Romania has a new Law on the prevention and combating of money laundering and terrorist financing as well as the amending and supplementing of various normative acts which entered into force on 21 July 2019, thus replacing Law no. 656/2002. There are also changes about the obligation to register with the Register of Real Beneficiaries of Companies by July 2020, as published in the Official Gazette of Romania on July 18, 2019. Legal Advisor Cristina Gheorghita, partner at TPA Romania knows all the details.
Transactions of EUR 10,000 must be reported
According to the new legal provisions, besides the obligation to report suspicious transactions, reporting entities must now also report to the National Office for the Prevention and Control of Money Laundering all cash transactions,
- whether in RON or foreign currency,
- equal to or greater than the RON-equivalent of EUR 10,000
- within 3 working days of the transactions taking place.
This obligation also existed under the previous regulation, but the minimum limit was then set at EUR 15,000.
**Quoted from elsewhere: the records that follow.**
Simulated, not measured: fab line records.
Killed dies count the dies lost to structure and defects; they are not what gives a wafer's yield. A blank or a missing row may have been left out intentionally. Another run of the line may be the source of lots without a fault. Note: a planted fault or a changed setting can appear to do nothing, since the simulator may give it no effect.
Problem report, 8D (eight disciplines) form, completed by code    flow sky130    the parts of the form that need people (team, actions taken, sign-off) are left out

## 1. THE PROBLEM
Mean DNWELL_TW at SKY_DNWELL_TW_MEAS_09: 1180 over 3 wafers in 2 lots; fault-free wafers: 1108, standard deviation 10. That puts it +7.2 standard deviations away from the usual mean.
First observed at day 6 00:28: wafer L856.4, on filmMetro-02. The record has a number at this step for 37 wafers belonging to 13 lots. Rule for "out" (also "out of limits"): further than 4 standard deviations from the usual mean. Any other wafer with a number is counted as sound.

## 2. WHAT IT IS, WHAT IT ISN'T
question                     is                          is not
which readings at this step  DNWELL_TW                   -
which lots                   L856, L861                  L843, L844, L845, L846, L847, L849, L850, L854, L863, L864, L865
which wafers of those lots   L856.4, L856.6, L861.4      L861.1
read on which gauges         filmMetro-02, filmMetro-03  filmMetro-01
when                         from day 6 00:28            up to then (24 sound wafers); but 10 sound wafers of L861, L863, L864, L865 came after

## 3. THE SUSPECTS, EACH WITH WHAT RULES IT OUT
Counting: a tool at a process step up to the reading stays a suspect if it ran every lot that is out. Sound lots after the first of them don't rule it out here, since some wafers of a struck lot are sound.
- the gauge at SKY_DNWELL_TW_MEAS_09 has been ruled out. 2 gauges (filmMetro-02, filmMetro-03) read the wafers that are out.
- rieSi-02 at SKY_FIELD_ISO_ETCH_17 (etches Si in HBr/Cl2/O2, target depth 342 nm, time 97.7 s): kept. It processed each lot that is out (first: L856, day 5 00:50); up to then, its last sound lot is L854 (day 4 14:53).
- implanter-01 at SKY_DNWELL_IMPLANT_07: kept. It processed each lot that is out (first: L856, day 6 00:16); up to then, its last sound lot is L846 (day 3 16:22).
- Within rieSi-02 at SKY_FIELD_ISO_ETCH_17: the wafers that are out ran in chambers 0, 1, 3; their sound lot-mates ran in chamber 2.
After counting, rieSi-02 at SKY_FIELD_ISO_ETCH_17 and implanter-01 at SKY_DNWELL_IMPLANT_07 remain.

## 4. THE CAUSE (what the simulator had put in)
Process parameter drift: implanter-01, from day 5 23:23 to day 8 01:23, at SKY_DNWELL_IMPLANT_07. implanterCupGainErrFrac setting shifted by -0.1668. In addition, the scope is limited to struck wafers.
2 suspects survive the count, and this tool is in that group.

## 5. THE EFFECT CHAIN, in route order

Who needs to report transactions?
Reporting entities include, among others, credit institutions, financial institutions, private pension fund managers, providers of gambling services, auditors, expert accountants and authorised accountants, censors, tax advisers, financial advisers, business advisers or accounting advisers, public notaries, lawyers, bailiffs and other persons exercising liberal legal professions, service providers for companies or trusts, real estate agents and other entities and individuals who trade professionally in goods or services to the extent to which they perform cash transaction, with the obligation to report applying to transactions equal to or greater than the RON-equivalent of EUR 10,000, regardless of whether the transaction is performed as a single operation or as number of linked transactions.
Obligate Registry of the Real Beneficiaries of Companies
The new law also obliges companies registered with the Trade Register prior to 21 July 2019, with the exception of national companies and companies wholly or majority owned by the state, to submit, through their legal representatives, within 12 months of the entry into force of the new laws, a statement regarding the identification data of the ultimate beneficial owners of the companies with a view to registration with the Registry of the Real Beneficiaries of Companies kept by the National Trade Register Office.
Non-compliance with this obligation by the manager representing the company is a contravention of the law and is punishable by a fine of between RON 5,000 and 10,000. The register of real beneficiaries will become operational within 120 days of the entry into force of the new law.
Changes for bearer shares
In addition, following the entry into force of Law 129/2019, it will be forbidden to issue new bearer shares and carry out operations with existing bearer shares. Bearer shares issued prior to the entry into force of this law will have to be converted into nominative shares and the updated articles of incorporation of the company will need to be filed with the Trade Register Office.
Holders of bearer shares must submit them at the headquarters of the issuing company within 18 months of the date the law came into effect. Upon expiry, any bearer shares not submitted will be cancelled by law, with a consequent reduction to the value of the share capital. Non-fulfilment of the conversion obligation by joint-stock companies and limited partnerships with share capital will result in their dissolution.